We did not even consider the idea of a currency designed to control citizens. Because control should not flow downwards; it should flow upwards, towards the institutions that hold power, especially when that power is democratically granted!

Can it be done?

From a technical perspective: yes.

Privacy-preserving tools like blind signatures and zero-knowledge proofs make it possible to design CBDCs that protect day-to-day payments from surveillance. At the same time, government wallets and flows (taxes collected, subsidies paid, contracts executed) could be made fully auditable, by default. It’s all a matter of design / political choices.

The obstacles are not technical, they are political

So why is surveillance the default, and transparency the exception?

Why would a government choose to control its citizens instead of moving towards a more idealistic perspective? Is it simply a lack of vision, or something more deliberate?

For people who already distrust central governments, the way institutions talk about CBDCs only deepens the suspicion. It does little to rebuild confidence (to put it lightly).
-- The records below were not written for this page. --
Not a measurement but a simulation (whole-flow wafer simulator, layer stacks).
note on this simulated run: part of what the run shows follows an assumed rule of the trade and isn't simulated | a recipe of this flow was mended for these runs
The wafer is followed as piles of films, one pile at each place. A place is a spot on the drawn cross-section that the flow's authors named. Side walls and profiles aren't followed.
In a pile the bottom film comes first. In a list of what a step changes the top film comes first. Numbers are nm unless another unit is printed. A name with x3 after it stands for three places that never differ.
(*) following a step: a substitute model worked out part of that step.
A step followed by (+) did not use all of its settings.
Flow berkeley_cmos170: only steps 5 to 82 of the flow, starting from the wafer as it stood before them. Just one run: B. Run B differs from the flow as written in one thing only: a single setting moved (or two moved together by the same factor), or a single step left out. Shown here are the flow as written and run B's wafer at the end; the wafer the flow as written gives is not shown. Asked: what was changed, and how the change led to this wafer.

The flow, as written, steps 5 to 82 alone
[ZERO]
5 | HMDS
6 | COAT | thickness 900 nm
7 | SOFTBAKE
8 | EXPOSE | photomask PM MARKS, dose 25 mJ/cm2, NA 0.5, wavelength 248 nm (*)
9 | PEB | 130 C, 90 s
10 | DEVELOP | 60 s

Do governments benefit from opacity? Undeniably. Corruption, inefficiency, and rent-seeking thrive in the dark. And central banks, cautious by nature, often find it safer to design CBDCs that watch citizens rather than risk exposing the inefficiencies of the state itself.

If CBDCs are inevitable, then we must demand more than “light” privacy protections. We must demand designs that preserve cash-like privacy for citizens while exposing every cent of public money to sunlight.

Because the real promise of CBDCs is not to tighten control of people. It’s to strengthen control of power.

Technology is neutral. The design choices are not.